Studies of a space of Polish cities.

In an experiment carried out by Designbotic in cooperation with Roark Studio, the impact of large-format advertising on the perception of Polish city spaces was examined. The selected public spaces include the Market Squares in Wroclaw and Poznan, the “Manhattan” Shopping Center in Gdansk, the “Central” Department Store in Bialystok and the intersection of Marszałkowska Street and Al. Jerozolimskie in Warsaw.
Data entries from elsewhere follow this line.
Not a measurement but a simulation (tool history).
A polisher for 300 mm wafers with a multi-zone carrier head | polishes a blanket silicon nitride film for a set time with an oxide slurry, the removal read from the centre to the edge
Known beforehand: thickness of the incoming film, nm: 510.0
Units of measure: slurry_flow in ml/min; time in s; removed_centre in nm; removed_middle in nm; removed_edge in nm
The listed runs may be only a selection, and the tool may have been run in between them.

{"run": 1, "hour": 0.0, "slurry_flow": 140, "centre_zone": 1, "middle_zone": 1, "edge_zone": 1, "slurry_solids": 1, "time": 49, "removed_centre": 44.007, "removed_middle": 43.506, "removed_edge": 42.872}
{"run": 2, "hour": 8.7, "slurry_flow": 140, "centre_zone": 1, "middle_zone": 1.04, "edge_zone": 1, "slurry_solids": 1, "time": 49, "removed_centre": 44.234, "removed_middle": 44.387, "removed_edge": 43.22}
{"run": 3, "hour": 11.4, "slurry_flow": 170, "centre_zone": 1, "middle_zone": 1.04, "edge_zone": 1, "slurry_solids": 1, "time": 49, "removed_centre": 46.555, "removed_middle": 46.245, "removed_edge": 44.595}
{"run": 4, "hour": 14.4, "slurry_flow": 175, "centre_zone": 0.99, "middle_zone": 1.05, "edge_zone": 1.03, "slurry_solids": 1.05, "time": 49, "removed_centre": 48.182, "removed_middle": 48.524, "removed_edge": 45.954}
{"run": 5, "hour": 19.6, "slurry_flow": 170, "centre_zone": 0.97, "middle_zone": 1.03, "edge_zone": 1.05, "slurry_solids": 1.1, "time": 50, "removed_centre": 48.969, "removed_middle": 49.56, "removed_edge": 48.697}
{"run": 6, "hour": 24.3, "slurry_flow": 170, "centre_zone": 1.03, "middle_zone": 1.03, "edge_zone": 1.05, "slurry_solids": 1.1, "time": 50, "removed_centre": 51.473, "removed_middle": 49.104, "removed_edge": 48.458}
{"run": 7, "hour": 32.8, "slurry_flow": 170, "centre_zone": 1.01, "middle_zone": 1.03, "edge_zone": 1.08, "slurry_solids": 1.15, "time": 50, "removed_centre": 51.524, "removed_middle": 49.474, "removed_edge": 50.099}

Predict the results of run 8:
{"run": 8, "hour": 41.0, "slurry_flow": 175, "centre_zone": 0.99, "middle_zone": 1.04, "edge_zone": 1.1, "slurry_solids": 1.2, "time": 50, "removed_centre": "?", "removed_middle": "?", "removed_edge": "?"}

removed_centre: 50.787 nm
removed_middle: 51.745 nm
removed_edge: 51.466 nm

The study compared the original photos of cities with their modified versions that showed what a city space dominated by advertising might look like. Only in the case of Warsaw, the original photo from July this year was used, showing the immediate surroundings of the Rotunda building with large-format advertisements displayed on all nearby buildings. It is worth recalling that on 25th February this year, by the decision of the Mazowieckie Province Governor, the so-called landscape act aimed at regulating the location and form of advertising media in the city space was annulled. 

Results

In the study, selected spaces were presented to 30 people whose eyeball movement was registered using an eye-tracking device. Precisely recorded measurements made it possible to learn how human eyesight reacts to the city space. Subsequent analysis can reveal which elements are observed first, which ones attract our attention, and which ones our eyes most often return to.

In the first two seconds, the observers scanned the entire space evenly, but as the time passed their focus returned to the areas occupied by advertisements more often and for longer periods. As a result, they spent as much as 35% of the time watching advertising content that dominates the sense of sight, despite the fact that they occupied a relatively small area in the photos.

On the other hand, public spaces devoid of advertising elements allowed for eyeball movement that was more unrestrained and individual for each person, with a focus on architectural features, infrastructure and people present in the photos.